Mark, Janet, and Rachel rock hop Turkey Meadow Brook
A bridge across Turkey Meadow Brook marked the point that the trail was joined by the path from the second parking area. This bridge was new in construction and sported woven metal cables that anchored it to the banks of the brook. These cables clearly were for times when the brook flooded and the water level would rise and push against the bridge and threaten to dislodge it. If you have ever waded across a stream, you know the amazing power of even slowly flowing water. If you have waded across a fast moving stream, you know the feeling that your legs are moments away from being yanked out from under you.


Mary inspects the new Bridge over Turkey Meadow Brook

A closer look at the cable anchoring system for the bridge
As we left the new bridge behind, we soon came across the carcass of a previous bridge. It was broken and twisted as it lay where it had fetched up along the brook’s banks after some previous flood wrenched it from its home.

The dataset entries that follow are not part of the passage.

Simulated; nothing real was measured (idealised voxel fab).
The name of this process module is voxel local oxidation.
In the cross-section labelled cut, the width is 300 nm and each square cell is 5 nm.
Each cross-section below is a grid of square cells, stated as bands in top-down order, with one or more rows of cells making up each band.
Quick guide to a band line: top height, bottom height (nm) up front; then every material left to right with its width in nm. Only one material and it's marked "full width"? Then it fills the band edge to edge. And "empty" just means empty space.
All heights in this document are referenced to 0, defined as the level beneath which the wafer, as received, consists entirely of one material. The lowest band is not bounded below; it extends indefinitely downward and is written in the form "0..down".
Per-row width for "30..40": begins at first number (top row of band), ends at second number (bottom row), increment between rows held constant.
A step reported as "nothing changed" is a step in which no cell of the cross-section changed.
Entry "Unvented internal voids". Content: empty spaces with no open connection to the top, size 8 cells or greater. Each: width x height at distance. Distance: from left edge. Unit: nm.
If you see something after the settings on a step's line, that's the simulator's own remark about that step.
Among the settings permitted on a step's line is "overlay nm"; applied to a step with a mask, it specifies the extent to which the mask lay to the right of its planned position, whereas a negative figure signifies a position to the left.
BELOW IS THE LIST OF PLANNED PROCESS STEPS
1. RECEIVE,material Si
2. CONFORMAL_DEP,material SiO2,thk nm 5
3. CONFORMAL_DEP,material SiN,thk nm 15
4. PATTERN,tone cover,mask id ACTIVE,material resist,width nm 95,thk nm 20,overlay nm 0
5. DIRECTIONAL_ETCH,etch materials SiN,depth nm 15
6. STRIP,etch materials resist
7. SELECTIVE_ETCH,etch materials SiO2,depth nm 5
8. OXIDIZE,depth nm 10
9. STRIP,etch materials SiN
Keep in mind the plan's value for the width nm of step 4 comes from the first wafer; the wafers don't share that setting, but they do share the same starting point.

Here, downstream of the new bridge, lies the old bridge's remains.
A forest road crossed our path as we continued along. This road was little more than a sunken track through the forest. How many wagon wheels and hooves had passed this way so long ago, carving this sunken bed? Just as water had carved out the bed of Turkey Meadow Brook over time, this road had been carved out by the flow of humans and horses. This forest road is called Biscuit Hill Road. There is a legend that claims the road got its name during the Revolutionary War when a wagon headed to the campsite of French General Rochambeau’s troops overturned and spilled biscuits over the hillside. A quaint story, I do hope it’s true.
Where Biscuit Hill Road and the Blue Trail intersect, not far from Maple Valley Road, there is the barren foundation of an old sawmill. The sawmill was in operation from the 1760s until 1875 and was owned by African Americans. The mill is long gone and the stream is no longer diverted as it once was to turn the wheel that drove the mill’s saw. But the stones of the foundation remain, an impressive work of our forebears indeed. The kids climbed down into the deep pit that remains. Many hours of hard toil had occurred here, the sound and smell of the mill must have been a landmark for the community. Now a silent skeleton remained, silent but for the sound of the children exploring this relic of time long past. Watching Mark, Rachel, and Janet I imagined how much time I would have spent here if it had been part of the landscape of my childhood.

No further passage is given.